Society's darlings ...
L. to r.: Melissa Berkelhammer; Allison Aston; Joanne de Guardiola; Helen Lee Schifter; Tory Burch.
Lloyd Grove in the Daily News went after Melissa Berkelhammer last week for being herself. Herself is a 29-year-old New York born and bred woman who is supported by her parents, lives alone, goes out to parties all the time and also pays a monthly fee to R. Couri Hay, the publicity impresario, $2500 a month to assist her in getting invitations and getting her name and image around in the magazines and columns. The gist of the non-accusation was: is this all that matters to her? The answer: Maybe and, whose life and whose business is it anyway?

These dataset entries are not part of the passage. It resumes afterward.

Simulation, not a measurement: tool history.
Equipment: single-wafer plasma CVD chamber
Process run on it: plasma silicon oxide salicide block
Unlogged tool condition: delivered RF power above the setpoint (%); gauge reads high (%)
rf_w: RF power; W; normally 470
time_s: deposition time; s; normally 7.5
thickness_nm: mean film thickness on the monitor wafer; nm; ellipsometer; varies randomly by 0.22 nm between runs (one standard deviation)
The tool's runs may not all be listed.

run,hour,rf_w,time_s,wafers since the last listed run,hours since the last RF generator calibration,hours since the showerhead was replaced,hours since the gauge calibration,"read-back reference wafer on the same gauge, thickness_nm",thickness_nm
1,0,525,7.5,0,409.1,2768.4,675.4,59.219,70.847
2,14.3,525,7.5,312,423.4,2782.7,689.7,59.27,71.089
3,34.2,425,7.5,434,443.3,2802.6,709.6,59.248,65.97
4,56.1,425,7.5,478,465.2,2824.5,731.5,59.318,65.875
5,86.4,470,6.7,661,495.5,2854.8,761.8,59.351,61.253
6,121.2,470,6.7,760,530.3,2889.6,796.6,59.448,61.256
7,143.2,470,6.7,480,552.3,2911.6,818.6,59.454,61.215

Once upon a time social position was inherited or derived from marriage. There are still remnants of that tradition today in New York, but society today is mainly a business. Its philanthropic arm generates billions annually in New York alone, not only in charity fundraising but in a vast array of income producing businesses and in employment. And publicity and public relations is a requisite to its ongoing success. Furthermore, the business of private individuals paying publicists and public relations people to get their name in the papers (mentioned favorably) is as old as the hills.

Back in the 1920s, the Rockefellers paid a man named Ivy Lee $250,000 a year to get the family name in the papers. A quarter of a million bucks a year back then is equal to something like 12 million bucks into today’s currency. That’s a million a month. Of course the Rockefellers had a bigger and even historic objective. They were repairing the family name which had been deeply damaged for years by the muckraking reporters of the early 20th century who had a lot of bad (and often true) news to report about old John D., the founder of the family fortune. And those reports weren’t salacious tidbits about his sex life but about his business dealings which were not always so lilywhite or kosher. The end result of Mr. Lee’s work, a form of divine public relations, for want of a better term, is evident today, and without any PR executive’s imprimatur: Rockefeller is one of the most distinguished family names in the world because of their wealth and mainly because of what they did with it – namely philanthropy.

Yesterday's darlings (l. to r.): CZ Guest; Babe Cushing Paley; Betsey Cushing Whitney; Minnnie Cushing Astor Fosburgh.

Public relations people played a very large role in the matter of society, beginning in the late 19th century in New York. It played a powerful role in the emergence of Brooke Astor as the now venerated grande dame of New York philanthropists. She did not need it to get her name in the papers, but when she first embarked on her vocation of disbursing the Astor millions to charity, pubic relations artists advised and assisted her. She was an ideal client: the good advice she sought was used skillfully. Her great success ultimately was the result of her own shrewdness and consciousness. She also enjoyed the popularity and the elevated social position that it granted her but she never took her eye off the ball, i.e. the disbursement of the Astor fortune.

She managed her public image with input from men like the late George Trescher (see Monday’s NYSD) and by maintaining cordial relationships with members of the press (and media). Unlike many in her position of prominence and wealth, she made herself accessible to writers and reporters who had legitimate pursuits about which she could be helpful. She was quite at home with reporters, and being a writer herself, understood a lot of their needs. She always gave a writer/reporter something they could use.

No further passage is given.